Our aim was to bring together early career researchers interested in reproducible and open science practices, such as careful study design and hypothesis testing and good coding practices. We also wanted to inspire researchers to think of problems such as publication bias, p-hacking and hypothesising after results are known (Harking).

The workshop took place on June 6th and 7th at the University of Exeter. We had a first day with three talks from external speakers. Professor Marcus Munafò from the University of Bristol talked about Scientific Ecosystems and Research Reproducibility. We explained some of the current issues hampering scientific discovery, such as publication bias and lack of reproducibility. Next, Dr Jackie Thompson from the University of Bristol and University of Oxford gave a brilliant tutorial on data simulation methods with the programming language R. Our last talk of the day was by Professor Chris Chambers from the University of Cardiff. He talked to us about alternative way of publishing scientific work, in particular a new publishing model called Registered Reports.

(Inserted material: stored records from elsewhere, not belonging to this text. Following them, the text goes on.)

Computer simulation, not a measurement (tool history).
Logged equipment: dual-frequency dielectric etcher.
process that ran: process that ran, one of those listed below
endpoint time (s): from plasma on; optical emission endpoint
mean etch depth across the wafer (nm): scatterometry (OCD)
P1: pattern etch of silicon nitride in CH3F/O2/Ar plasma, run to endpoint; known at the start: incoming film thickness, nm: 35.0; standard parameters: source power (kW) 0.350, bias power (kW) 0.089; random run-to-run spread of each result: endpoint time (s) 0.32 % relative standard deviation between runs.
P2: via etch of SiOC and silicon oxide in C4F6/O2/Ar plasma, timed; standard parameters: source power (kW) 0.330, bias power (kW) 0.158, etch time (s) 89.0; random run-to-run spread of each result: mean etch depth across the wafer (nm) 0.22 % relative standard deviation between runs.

The second day was focus on bite-size tutorials of some useful tools, such as R programming language, command line, Open Science Framework (OSF) and version control (e.g. github). These tutorials were delivered by researchers from the University of Exeter, Dr Eilis Hannon, Dr Jeremy Metz and Thea Seiler-Vellame. We were also privileged to have a webinar by Dr David Mellor from the Centre for Open Science.

The materials of our workshop are all available at https://osf.io/qfs2u/.

All in all, the workshop was a success and will hopefully help us establish a reproducibility network in Exeter!